NSBA Opposes Patent Reform Proposal
Feb 5, 2008
In a rare display of bipartisan, bicameral cooperation, the Patent Reform Act of 2007 (H.R. 1908 and S. 1145) were introduced simultaneously on April 18, 2007 in an effort to provide the first substantial overhaul of the U.S. patent system in 50 years. While recognizing that certain aspects of America’s patent system may be in need of updating or reform, the small-business members of the National Small Business Association oppose the specifics of this particular effort.
H.R. 1908 was introduced by Reps. Howard Berman (D-Calif.), chair of the House Judiciary Subcommittee on Courts, the Internet, and Intellectual Property, Lamar Smith (R-Texas), and Rick Boucher (D-Va.), and co-sponsored by twenty-one additional representatives. On July 18, the House Judiciary Committee approved-—by voice vote-—an amended H.R. 1908, and on Sept. 7, the full U.S. House of Representatives passed an amendment in the nature of a substitute of the bill in a 220-175 vote.
S. 1145 was introduced by Sens. Patrick Leahy (D-Vt.), chair of the Senate Committee on the Judiciary. It is co-sponsored by Sens. Robert Bennet (R-Utah), Larry Craig (R-Idaho), John Cornyn (R-Texas), Mike Crapo (R-Idaho), Orrin Hatch (R-Utah), Ken Salazar (D-Colo.), Chuck Schumer (D-N.Y.), Gordon Smith (R-Ore.), and Sheldon Whitehouse (D-R.I.). S. 1145 was approved by the Senate Committee on the Judiciary on July 19, in a 13-5 vote—with the understanding that work on the bill was not yet complete and that it would later be amended.

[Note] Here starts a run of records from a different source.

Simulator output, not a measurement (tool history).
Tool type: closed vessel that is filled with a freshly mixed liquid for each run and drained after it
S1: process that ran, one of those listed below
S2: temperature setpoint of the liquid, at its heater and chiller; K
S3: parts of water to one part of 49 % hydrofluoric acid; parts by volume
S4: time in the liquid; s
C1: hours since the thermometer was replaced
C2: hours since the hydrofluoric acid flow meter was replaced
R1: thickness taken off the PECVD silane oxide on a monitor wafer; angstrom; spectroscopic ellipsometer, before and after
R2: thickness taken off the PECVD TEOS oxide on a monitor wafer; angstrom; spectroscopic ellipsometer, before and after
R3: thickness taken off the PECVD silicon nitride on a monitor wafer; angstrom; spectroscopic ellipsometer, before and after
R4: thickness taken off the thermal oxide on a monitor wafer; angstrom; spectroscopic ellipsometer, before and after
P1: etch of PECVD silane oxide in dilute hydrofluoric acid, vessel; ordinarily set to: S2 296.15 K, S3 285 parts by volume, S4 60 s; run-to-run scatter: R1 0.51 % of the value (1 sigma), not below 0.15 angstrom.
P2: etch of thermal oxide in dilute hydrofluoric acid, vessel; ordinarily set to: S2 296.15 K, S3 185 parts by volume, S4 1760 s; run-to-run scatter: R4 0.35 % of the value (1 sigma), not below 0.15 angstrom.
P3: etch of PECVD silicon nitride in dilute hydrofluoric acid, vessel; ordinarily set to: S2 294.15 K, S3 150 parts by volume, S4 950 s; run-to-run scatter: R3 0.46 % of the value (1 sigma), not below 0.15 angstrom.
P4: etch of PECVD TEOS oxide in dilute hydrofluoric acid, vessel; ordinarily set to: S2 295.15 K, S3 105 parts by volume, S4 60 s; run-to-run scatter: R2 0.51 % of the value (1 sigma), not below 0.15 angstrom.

The outlook for further Senate action is unclear, but Senate Majority Leader Harry Reid (D-Nev.) previously indicated a desire to bring the measure to the floor in the near future, possibly as early as February. A draft committee report on S. 1145, by Sen. Leahy, already has been informally circulated. The comprehensive and methodical report seems aimed at setting the stage for congressional action in the coming year.
With Sen. Leahy expected to propose a manager’s amendment (which could be coordinated with the House bill), any bill considered by the full Senate is expected to differ somewhat from the version that the Senate Judiciary Committee approved in July. Nonetheless, many of the provisions outlined in the report simply have been carried over from earlier drafts.
NSBA opposes this proposal, and the patent reform legislation already passed by the House of Representatives, due to its failure to take into account the unique needs of small-business innovators. While S. 1145 includes a multitude of major provisions that specifically disadvantage small-business innovators, the following provisions are of chief concern:
First-to-Invent to First-to-File Conversion
Despite the appeal of international harmonization, America’s unique patent system—and its singular ability to harness and protect the country’s small inventors—has played a fundamental role in helping it achieve its status as the global leader in technological innovation.
The first-to-invent patent system has been a major mechanism for the dynamism of small business innovation. It guarantees that carefully and well-developed inventions are patented and at much less expense to the patentee than in first-to-file countries.
While the National Academy of Sciences report recommends reducing international inconsistencies in patent law, it also recognizes that, “Continuing high rates of innovation suggest that the patent system is working well and does not require fundamental change.”
Post-Grant Patent Challenges and the Broad Expansion of USPTO Powers
Administrative decisions such as those outlined in S. 1145 are more susceptible to lobbying and backroom maneuvering than judicial review. Furthermore, it is not evident that it is in the best interests of America’s most-vulnerable innovators to grant broad rulemaking authority to the USPTO.
This attempt at broad patent reform could be potentially devastating to America’s most productive yet vulnerable innovators. The effect this legislation would have on America’s entrepreneurs has not been appropriately examined, and NSBA urges very careful consideration before the Senate moves forward.